WINNEBAGO INDUSTRIES REPORTS THIRD QUARTER FISCAL 2026 RESULTS
-- Motorhome RV Sales, Profit Dollars and Profit Margins Improved Meaningfully Year Over Year --
-- Winnebago Towables Improved Share Results Through Product Refreshes and Execution --
- Barletta Continues to Expand Share of U.S. Aluminum Pontoon Market --
-- Company Updates Fiscal 2026 Guidance --
EDEN PRAIRIE, MINN., June 25, 2026 -- Winnebago Industries, Inc. (NYSE: WGO), a leading manufacturer of outdoor recreation products, today reported financial results for the Fiscal 2026 third quarter ended May 30, 2026.
Third Quarter Fiscal 2026 Financial Summary
•Net revenues of $698.7 million compared to $775.1 million in the third quarter of Fiscal 2025
•Gross profit of $94.9 million, representing 13.6% gross margin, compared to $106.0 million in the third quarter of Fiscal 2025
•Net income of $14.5 million, or $0.51 per diluted share; adjusted earnings per diluted share of $0.66 compared to adjusted earnings per diluted share of $0.81 in the third quarter of Fiscal 2025
•Adjusted EBITDA of $37.8 million, representing 5.4% adjusted EBITDA margin
CEO Commentary
"Our teams continue to execute in a retail environment that remained challenging through the third quarter," said President and Chief Executive Officer Michael Happe. "Industry retail demand was pressured by broader macro factors, including elevated fuel costs, geopolitical uncertainty, and weak consumer confidence which continued to drive cautious dealer ordering and tighter inventory management across the channel. In response, we stayed disciplined, aligning production closely with retail while continuing to advance our key product, operational and cost initiatives.
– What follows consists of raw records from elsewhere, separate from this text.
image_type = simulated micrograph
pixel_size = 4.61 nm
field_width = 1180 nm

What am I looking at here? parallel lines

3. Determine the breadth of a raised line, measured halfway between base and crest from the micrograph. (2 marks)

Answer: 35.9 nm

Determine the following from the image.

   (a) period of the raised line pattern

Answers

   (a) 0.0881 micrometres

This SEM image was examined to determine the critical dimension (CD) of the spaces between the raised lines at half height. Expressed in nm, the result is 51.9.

"We're seeing a mixed demand environment across the portfolio. In Motorhome RV, sales, profitability and market presence continue to improve, supported by sustained performance at Grand Design Motorized and solid execution at Newmar. New product introductions, expanding brand presence and improved profitability continue to strengthen our standing in the segment. In Towable RV, category demand remained muted during the quarter, particularly at higher price points where competitive and promotional activity remained elevated. At the same time, our newer, more accessible offerings such as Thrive and Access contributed to improved retail dollar share and stronger year-over-year financial performance within our Winnebago-branded portfolio. These results reflect both dealer commitment to our strategy and the positive reception to our refreshed product lineup.
In Marine, Barletta continues to perform well, maintaining consistent market share gains, reaching 9.3% on a trailing twelve-month basis through April, despite softer volumes in the quarter. This performance reflects continued consumer interest in its premium pontoons and an expanding product lineup, including the recent Sanza introduction.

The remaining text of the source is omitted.